Posted on August 24, 2015

Becoming a parent is a great responsibility that many embrace with joy and anticipation, but there are circumstances where terminating parental rights may be the correct decision for everyone involved – both the parents and the child. The basis for the termination of parental rights in Florida is either voluntary or involuntary, and there are multiple grounds that a court can use to sever a person’s rights and responsibilities towards a child.

Voluntary Termination

Voluntary termination happens in two ways. The first is when one or both parents express in writing their willingness to surrender the child and agree to give custody of the child to the Florida Department of Children and Families so the child can be adopted. The written statement saying they will give up the child must be signed in front of two witnesses and a notary public. The surrender of a child can only be reversed if a court finds the consent was given fraudulently or while under duress.

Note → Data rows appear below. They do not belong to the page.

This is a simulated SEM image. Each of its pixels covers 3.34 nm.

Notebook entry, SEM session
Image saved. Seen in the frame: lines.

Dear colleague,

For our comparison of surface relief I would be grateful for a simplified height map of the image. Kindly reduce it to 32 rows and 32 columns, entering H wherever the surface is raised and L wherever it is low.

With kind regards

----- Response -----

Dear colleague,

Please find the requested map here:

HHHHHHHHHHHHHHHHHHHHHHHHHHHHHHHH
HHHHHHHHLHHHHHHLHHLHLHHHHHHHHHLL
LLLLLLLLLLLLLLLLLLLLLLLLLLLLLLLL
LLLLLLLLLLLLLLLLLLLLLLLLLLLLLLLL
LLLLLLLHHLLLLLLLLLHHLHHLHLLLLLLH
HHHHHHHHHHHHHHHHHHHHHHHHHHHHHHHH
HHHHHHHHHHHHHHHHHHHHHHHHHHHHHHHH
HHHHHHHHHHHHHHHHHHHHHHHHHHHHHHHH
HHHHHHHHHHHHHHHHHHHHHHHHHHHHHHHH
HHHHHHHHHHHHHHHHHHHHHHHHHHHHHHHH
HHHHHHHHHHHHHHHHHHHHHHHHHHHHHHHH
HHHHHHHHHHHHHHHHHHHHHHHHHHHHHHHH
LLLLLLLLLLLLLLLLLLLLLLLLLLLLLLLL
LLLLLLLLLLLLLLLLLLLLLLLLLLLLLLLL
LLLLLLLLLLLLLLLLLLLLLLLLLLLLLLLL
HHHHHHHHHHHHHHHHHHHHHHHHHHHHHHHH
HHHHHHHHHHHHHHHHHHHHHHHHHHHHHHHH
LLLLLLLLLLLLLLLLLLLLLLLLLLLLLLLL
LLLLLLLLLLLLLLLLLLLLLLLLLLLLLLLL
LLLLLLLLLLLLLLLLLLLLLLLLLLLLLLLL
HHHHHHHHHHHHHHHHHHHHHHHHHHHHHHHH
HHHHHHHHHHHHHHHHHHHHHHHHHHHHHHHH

The second way a termination is voluntary happens when a parent is deemed to have “abandoned” the child, as defined by law, or the identity or location of one or both parents is unknown and cannot be determined within 60 days after searching. “Abandoned” in this case means the parent did not provide for the child and failed to establish a meaningful relationship through “frequent and regular contact.”

Involuntary Termination

Involuntary termination happens in a number of ways and usually involves the state intervening to end the relationship to protect the child’s welfare.

  • The first basis for involuntary termination occurs when the court decides the parent engaged in conduct that indicates continued involvement with the child would endanger the “life, safety, well-being, physical, mental or emotional health of the child.”

  • The next basis for involuntary termination involves parents who are incarcerated and will remain incarcerated for a significant portion of the child’s life prior to the age of 18, or a court determines the incarcerated parent is a “violent career criminal,” a “habitual violent felony offender,” a sexual offender or was convicted of first or second degree murder.

  • A parent can also lose their parental rights if the child was removed from the home as part of a dependency case with the Department of Children and Families and the parent continued to show abuse, neglect and abandonment by not complying with the case plan within the nine-month period after the dependency case began. A parent can avoid termination under these circumstances if the parent shows they did not comply due to financial inability or the Department did not reasonably try to reunify the family.

  • The fourth basis for termination arises if the parent engaged in “egregious conduct.” This is conduct that is far outside the actions of a reasonable parent that endangered the life of child. If the action is extreme enough, once is sufficient to justify termination.

  • A parent who chronically or sexually abuses a child or sibling or engages in aggravated child abuse can also have parental rights terminated.

  • The sixth ground for termination exists where a parent commits the murder, manslaughter or conspiracy to commit murder of the other parent or another child, or a felony battery that severely injured the child or another child.

  • If a parent has a history of chronic alcohol or drug abuse that makes the parent unable to care for the child and the parent fails to comply with a treatment program within three years of the filing a termination of rights action, the court can terminate the rights of the parent.

  • If parental rights to a sibling of the child were lost, a court can use this fact as a basis for severing the rights to this child.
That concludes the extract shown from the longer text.